Rock art, Kealduff, Co. Kerry
Co. Kerry |
Settlement Sites
On the mountain heath above the River Behy valley in south Kerry, at around 145 metres above sea level, a flat rock carries a set of marks that nobody made recently and nobody fully understands.
The decorated surface measures 2.2 metres by 1.75 metres and tilts steeply upward to the south-west. Prehistoric rock art of this kind, found widely across Ireland and Britain, typically dates to the Neolithic or early Bronze Age, though the precise meaning of the motifs remains genuinely contested among archaeologists.
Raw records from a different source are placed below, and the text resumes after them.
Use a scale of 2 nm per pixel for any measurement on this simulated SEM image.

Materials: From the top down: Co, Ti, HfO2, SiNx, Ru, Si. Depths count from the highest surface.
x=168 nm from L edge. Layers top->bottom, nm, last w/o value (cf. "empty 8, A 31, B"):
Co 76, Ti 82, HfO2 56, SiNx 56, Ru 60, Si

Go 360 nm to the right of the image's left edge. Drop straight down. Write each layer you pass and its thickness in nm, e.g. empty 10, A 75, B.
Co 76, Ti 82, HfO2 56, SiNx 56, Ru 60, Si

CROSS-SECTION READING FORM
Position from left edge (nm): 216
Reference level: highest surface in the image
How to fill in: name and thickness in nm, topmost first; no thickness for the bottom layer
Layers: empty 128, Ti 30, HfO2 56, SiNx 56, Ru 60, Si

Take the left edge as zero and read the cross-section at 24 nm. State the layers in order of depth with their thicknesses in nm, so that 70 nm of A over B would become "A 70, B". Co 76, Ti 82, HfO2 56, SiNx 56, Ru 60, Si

The carving on this particular stone is a small catalogue of the standard vocabulary of Atlantic rock art. There are three simple cupmarks, which are shallow circular depressions pecked into the rock surface; one cup with a radial groove extending outward from it; and six cup-and-ring marks, where one or more concentric rings surround a central cup. Among those six, two rings appear gapped, probably as a result of weathering over millennia, two have radial grooves running through them, and two show light pocking within the enclosed spaces between the rings. Three meandering grooves also run across the stone, the longest of them near its centre. The combination of tightly formed rings, radial channels, and wandering lines on a single surface is not unusual for the tradition, but the particular arrangement here, catalogued by A. O'Sullivan and J. Sheehan in their 1996 survey of the Iveragh Peninsula, gives the stone its own character.
The site sits on a north-east-facing slope with open views across to the River Behy valley, and its setting in open mountain heath means the carvings are subject to ongoing exposure. Precise location details for this stone are not on record, which means it remains, in a practical sense, unverified in the field and difficult to find without local knowledge.